5 But if our unrighteousness demonstrates the righteousness of God, what shall we say? The God who inflicts wrath is not unrighteous, is He? (I am speaking in human terms.) 6 May it never be! For otherwise, how will God judge the world?
Questions continue to flow as the apostle is on a roll. Although Paul had begun using questions in chapter 2, in this chapter he begins to provide the anticipated answers, most of which begin with the same “mē gnoito” (“May it never be!”). Notice in this passage, he is “speaking in human terms.” In other words, he says, “Follow closely what I am doing; I am asking this question from a human perspective. I am meeting you, my reader, where you are in how you think about these things.”
The apostle had just made the point in the previous two verses that the unfaithfulness of the Jews supported the truth that God is righteous. If that is so, then aren’t the Jews really doing God a favor? Haven’t they created the opportunity for Him to show what a righteous God He is, that even the Jews don’t even come close to His standard? That would seem to be the logical human way of understanding this.

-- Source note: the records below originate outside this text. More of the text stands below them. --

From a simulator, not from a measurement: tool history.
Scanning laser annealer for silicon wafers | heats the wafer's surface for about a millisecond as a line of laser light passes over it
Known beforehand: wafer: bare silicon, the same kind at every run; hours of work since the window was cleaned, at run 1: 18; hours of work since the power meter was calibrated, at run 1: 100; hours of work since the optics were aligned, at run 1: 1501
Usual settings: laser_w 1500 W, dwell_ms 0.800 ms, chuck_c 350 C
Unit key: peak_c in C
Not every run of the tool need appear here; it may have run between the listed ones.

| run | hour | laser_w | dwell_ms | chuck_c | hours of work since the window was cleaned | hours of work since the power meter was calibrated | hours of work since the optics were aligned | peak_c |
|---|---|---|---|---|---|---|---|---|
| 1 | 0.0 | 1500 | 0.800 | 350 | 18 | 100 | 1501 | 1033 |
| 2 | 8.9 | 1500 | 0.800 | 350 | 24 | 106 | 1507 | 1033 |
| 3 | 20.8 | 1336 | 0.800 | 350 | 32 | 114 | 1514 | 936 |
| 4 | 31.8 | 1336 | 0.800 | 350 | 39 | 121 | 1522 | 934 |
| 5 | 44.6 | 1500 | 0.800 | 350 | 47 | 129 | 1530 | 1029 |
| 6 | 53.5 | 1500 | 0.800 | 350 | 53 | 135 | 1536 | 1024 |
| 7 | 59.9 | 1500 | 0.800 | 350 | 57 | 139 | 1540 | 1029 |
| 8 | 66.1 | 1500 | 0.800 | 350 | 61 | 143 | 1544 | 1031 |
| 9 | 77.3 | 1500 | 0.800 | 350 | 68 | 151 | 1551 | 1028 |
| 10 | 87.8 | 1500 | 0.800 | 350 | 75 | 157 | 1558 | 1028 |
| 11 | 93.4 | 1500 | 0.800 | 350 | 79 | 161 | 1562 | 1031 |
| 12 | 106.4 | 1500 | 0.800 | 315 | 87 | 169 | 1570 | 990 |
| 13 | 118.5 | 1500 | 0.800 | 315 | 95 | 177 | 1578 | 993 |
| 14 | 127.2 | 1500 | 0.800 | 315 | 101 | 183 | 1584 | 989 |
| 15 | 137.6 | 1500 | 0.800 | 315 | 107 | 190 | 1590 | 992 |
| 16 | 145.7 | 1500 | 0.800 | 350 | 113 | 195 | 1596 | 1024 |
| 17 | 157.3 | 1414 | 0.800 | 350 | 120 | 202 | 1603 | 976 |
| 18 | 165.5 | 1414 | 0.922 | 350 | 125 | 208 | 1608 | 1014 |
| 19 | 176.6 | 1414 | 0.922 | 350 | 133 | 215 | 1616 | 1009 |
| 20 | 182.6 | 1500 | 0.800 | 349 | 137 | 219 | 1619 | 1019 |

Spelling out His Law in detail did not mean God was making it easier to attain to the required level of righteousness; it simply pointed out how difficult, even impossible, for anyone—even the Jews, who had God’s Law—to be righteous. This is a theme Paul develops more fully as he goes along. But more to the point of this verse, the human line of thinking calls into question God’s moral right to judge us humans! For if the Jews’ unfaithfulness somehow challenges the notion that God is righteous, then God can be challenged for being hypocritical for judging anyone, if in fact, He is not absolutely righteous Himself. He would have no standing to objectively and righteously judge.
The fallacy is that we cannot project human behavior onto God, no matter how humanistic our tendencies may be. Contemporary philosophers want to convince us that our understanding of God depends completely on our perceptions of God, and therefore we cannot know Him objectively or with any considered confidence. From their viewpoint, we can only know Him in human terms. The apostle Paul refutes this notion categorically. In fact, our human thinking leads to confusion and contradictions. The book of Romans faces us up to such limited thinking, logical as it may seem to us in human terms. Without submission to the one true God, there is no logically consistent alternative, and people must live with such contradictions. But with God all things come clearly into the light and begin to make sense.
Lord, I want to trust in You and not on my own understanding (Proverbs 3:5).